So, in the church some things become unsayable. In a generally well-balanced chapter on ‘Octavius Hadfield: Nineteenth-century Goodie or twenty-first century Baddie? Learnings from the Complexities of Mission and Empire’ (in ‘Deconstructing Whiteness, Empire and Mission’, edited by Anthony G Reddie & Carol Troupe) James Butler and Cathy Ross pay tribute to the commendable aspects of Bishop Hadfield’s work, but nonetheless raise disapproving eyebrows at his description of the Maori’s as ‘a formerly barbaric race’ (p 83). But Maoris did practice cannibalism, surely a barbaric practice. (As well as slavery and tribal warfare, which of course Europeans also practiced). Sensitivity to our easy mis-readings of cultural hierarchy ought not to rule out the need to make negative judgements.
Kaufmann notes that 60% of Americans now believe that the indigenous ‘First Nation’ peoples lived in harmony before the arrival of Europeans. Taboos against mentioning the prevalence of evils before the arrival of Europeans and/or missionaries give us a distorted and ultimately patronising understanding.
Building resilience.
Kaufmann describes a survey where respondents were asked to choose between two ‘ideal societies’:
‘A) Minorities have grown so confident that racially offensive remarks no longer affect them.
B) The price for being racist is so high that no one makes racially offensive remarks anymore.’

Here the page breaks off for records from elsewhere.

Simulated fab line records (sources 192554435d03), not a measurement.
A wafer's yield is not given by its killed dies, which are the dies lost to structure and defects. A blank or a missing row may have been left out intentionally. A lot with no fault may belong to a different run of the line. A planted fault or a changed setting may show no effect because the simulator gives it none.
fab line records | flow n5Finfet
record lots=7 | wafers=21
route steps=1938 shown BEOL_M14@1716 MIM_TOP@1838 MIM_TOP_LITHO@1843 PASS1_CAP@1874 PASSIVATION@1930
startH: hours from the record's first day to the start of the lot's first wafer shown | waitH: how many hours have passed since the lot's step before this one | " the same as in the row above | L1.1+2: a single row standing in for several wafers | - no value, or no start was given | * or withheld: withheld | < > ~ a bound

Black and white conservatives both supported A by 62/63%. Amongst black liberals the support was 47%, and white liberals 29%. In other words, for progressively minded whites taking strong steps to prevent harm is a priority, whilst progressive blacks are divided between the two goals. Conservatives of both races mostly saw building resilience in the black population as the more important(p 318).
So should the Church of England be focused mainly on opposing racism as a way of promulgating ‘social justice’ (for example in the West Midlands dioceses project to dismantle ‘white privilege’, as well as focussing on such issues as reparations for slavery or contentious memorials) or should it be focussing on building up the confidence and size of its black membership? Kaufmann’s posing of alternative ‘ideal societies’ has a similar shape to a question posed to the Church of England in 1985 by the black American James H Evans Jr in ‘Inheritors Together: Black People in the Church of England’: ‘Whether or not the appropriate strategy for black people in the church is to get black representatives into positions of authority or to concentrate on building black base communities within the church’ (p 67). Over the past forty years clearly the aim of both CMEAC and the Church of England generally has been the former strategy. Reading Kaufmann’s research suggests the latter.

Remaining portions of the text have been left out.